Posted Mar 05, 2009 10:45am EST by Aaron Task in Investing
Wednesday's rally is shaping up as another one-hit wonder. Stocks slid early Thursday amid renewed concerns about a possible GM bankruptcy and disappointment over no new stimulus from China.

In recent trading the Dow was down over 2%.

While the market remains very dicey, Liz Ann Sonders, chief investment strategist at Charles Schwab, says there are a few silver linings for investors:

  • The selling has become less indiscriminate: Whereas the September-November timeframe was characterized by "forced selling" due to mass deleveraging and redemptions from both hedge and mutual funds, the current environment is seeing more "fundamentally-based" selling.
  • Healthier technical underpinnings: Although major averages broke the November lows, the number of stocks making new 52-week lows and the level of volatility are down significantly since then. Of the S&P's 10 sectors, eight are actually outperforming in the index this year (industrials and financials being the huge laggards dragging down the index.)
  • Credit unfreeze: "The investment-grade segment of the credit market has generally positively diverged from the stock market at the same time credit issuance is surging," Sonders writes. "We believe, that credit conditions are improving-a notable difference compared to last fall."

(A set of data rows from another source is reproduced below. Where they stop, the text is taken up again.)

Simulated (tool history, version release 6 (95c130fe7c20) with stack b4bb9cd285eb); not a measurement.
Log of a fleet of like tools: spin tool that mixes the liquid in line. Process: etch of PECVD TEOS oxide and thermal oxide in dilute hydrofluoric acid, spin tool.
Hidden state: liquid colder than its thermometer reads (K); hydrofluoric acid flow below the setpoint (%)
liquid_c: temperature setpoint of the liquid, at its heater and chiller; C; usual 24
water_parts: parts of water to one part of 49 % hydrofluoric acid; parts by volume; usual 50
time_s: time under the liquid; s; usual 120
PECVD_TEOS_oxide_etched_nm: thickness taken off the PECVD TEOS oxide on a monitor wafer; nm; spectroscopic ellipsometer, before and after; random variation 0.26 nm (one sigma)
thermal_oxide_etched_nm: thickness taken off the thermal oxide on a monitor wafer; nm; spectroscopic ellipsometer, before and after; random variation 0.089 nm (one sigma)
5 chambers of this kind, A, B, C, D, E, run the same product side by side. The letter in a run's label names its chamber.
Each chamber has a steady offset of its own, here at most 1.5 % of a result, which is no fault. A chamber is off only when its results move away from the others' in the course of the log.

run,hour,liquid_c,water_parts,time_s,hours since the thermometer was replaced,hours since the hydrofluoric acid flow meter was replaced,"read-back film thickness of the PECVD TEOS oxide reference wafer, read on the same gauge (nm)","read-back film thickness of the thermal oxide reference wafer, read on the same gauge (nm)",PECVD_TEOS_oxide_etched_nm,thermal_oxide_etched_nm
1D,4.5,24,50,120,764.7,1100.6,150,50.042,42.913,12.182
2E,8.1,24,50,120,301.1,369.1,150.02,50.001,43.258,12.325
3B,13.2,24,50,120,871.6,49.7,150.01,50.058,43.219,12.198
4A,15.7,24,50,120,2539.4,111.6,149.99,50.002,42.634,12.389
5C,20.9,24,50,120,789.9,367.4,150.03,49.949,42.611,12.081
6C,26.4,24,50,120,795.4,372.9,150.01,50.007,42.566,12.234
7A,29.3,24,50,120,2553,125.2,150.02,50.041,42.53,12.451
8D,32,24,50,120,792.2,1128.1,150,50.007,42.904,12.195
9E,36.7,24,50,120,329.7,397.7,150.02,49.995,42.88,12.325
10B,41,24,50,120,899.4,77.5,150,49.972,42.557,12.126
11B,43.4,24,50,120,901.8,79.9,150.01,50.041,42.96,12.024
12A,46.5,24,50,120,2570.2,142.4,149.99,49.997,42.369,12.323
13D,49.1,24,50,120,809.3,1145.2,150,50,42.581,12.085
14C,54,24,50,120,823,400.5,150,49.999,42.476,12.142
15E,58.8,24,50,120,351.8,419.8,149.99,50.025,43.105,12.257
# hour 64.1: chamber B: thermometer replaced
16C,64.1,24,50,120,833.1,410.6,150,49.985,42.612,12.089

Having said that, Sonders isn't making a "we've hit bottom" call and doesn't (ever) recommend investors try to time the market. She also disagrees with the "stocks are cheap" mantra of many, noting it's hard to bet on price-to-earnings valuations when both the "P" and the "E" are declining so rapidly.

Still, she's holding out hope for a 2002-03-type bottom and does not believe P/Es will go into the single-digits as long as we remain in an environment of disinflation.